Right, 6.5.16p4 is not relevant to the issue because it only considers
evaluation order of the operands, and (d) is not part of operand
evaluation. But this ordering can be inferred from other parts of the
standard.
>Therefore the behaviour of "p = p->next = q;" and of "p->next = p = q;",
>are equivalent, and undefined due to C99 6.5 #2.
So this is an incorrect conclusion. Which is lucky because if a = b = c
was in any sense equivalent to b = a = c then C would have problems,
notably if a, b and c had different types.
>Specifically, between
>two consecutive sequence points, "p->next = p = q;" reads the value p (in
>the expression p->next) other than to determine the value to be stored
>into p.
My quoted discussion above is of course subject to 6.5p2. The discussion
boils down to how you read that. If you read "undefined behaviour" for an
expression there then sequencing discussion based on the rest of the
standard is not relevant. However in my previous article I tried to
explain why my interpretation is reasonable, and why the other
interpretation expressed in this thread is no, or at least has very
unfortunate for reasonable expressions which I doubt was the intention.
Lawrence
David Hopwood
> In the abstract machine you CANNOT store the new value in p before it has
> been obtained by evaluating the right operand. You can certainly evaluate
> the left operand before that, but all that does is produce an lvalue that
> designates p's object. Evaluation of the left operand doesn't store a
> value or generate a result, execution of the operator does that. So:
>
>>In more detail:
>>
>>"p = p->next = q;" is equivalent to "p = (p->next = q);"
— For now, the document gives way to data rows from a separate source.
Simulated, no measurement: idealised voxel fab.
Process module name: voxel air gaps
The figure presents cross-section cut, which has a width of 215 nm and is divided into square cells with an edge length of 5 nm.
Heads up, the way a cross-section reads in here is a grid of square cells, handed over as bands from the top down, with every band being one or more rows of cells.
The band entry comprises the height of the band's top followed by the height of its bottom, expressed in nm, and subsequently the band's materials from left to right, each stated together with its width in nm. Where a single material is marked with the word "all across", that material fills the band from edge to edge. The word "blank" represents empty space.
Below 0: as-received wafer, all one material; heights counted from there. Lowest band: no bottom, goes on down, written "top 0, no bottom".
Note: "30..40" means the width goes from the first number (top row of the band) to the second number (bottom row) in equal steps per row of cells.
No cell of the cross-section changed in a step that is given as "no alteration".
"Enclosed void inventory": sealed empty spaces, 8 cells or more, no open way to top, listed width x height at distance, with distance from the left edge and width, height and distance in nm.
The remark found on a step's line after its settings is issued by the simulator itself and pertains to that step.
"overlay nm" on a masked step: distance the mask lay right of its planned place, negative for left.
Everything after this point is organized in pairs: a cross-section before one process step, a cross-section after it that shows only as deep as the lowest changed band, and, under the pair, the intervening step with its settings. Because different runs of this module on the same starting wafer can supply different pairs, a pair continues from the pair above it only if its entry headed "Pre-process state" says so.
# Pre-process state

>>(by right-associativity of =), which comprises the following events:
>>
>> (a) t1 = q
>> (b) t2 = &(p->next) [unnecessary to break down further for this example]
>> (c) *t2 = t1
>> (d) p = t1
>>
>>with the following causal ordering:
>>
>> (a) precedes (c)
>> (a) precedes (d)
>> (b) precedes (c)
>>
>>but it is not possible to infer that (b) precedes (d), because of
>>6.5.16 #4.
>
> Right, 6.5.16p4 is not relevant to the issue because it only considers
> evaluation order of the operands, and (d) is not part of operand
> evaluation. But this ordering can be inferred from other parts of the
> standard.
Hmm. This can be argued either way, I think:
1. The RHS of "p = (p->next = q);" must be completely evaluated
before the outer assignment (by the *implicit* rule that evaluation
of operands precedes evaluation of an operator). Therefore we have
(c) precedes (d), and also (b) precedes (d) by transitivity.
or
2. The result of "(p->next = q)" needed to perform the outer assignment
is q, so only the evaluation of q precedes the outer assignment,
not the whole of "(p->next = q)".
I think this and similar examples (such as "a[a[i]] = i") demonstrate
clearly that the current situation is untenable. Because there is no
formal (or even semi-formal) model that specifies all the ordering
relations in one place, in principle answering any question like this
requires an exhaustive examination of the whole standard, and some
relations can only be inferred by unreliable application of "common sense",
otherwise known as reading the minds of the standard authors.
--
David Hopwood <david.nosp...@blueyonder.co.uk>
Brian Inglis
<lkn...@netactive.co.uk> wrote:
>On Wed, 19 Jan 2005 17:47:46 +0000, David Hopwood wrote:
>
>> Lawrence Kirby wrote:
>>> On Fri, 07 Jan 2005 22:59:23 +0000, Douglas A. Gwyn wrote:
>>>>Tim Rentsch wrote:
>>>>
>>>>> p = p->next = q;
>>>>
>>>>> "Furthermore, the prior value shall be read only to determine the
>>>>> value to be stored."
The inferences you may be missing is that lvalue operands l1=&p,
l2=&p->next, or rvalue operand r3=q, may be evaluated in any order,
and either = operator l1<-r3, or l2<-r3, can be performed in any order
once its operands are available.
So the abstract machine operation sequence: l1=&p, r3=q, l1<-r3,
l2=&p->next, l2<-r3, is valid, as are other sequences which satisfy
operand availability.
ISTM any cse or reg allocation is likely to produce an undesirable
result.
Brian Inglis
Even if the implementation defines all behaviour, the results may not
be what is desired, or expected by the programmer, if UB is invoked.
Lawrence Kirby
...
>> Right, 6.5.16p4 is not relevant to the issue because it only considers
>> evaluation order of the operands, and (d) is not part of operand
>> evaluation. But this ordering can be inferred from other parts of the
>> standard.
>
> Hmm. This can be argued either way, I think:
>
> 1. The RHS of "p = (p->next = q);" must be completely evaluated
> before the outer assignment (by the *implicit* rule that evaluation
> of operands precedes evaluation of an operator).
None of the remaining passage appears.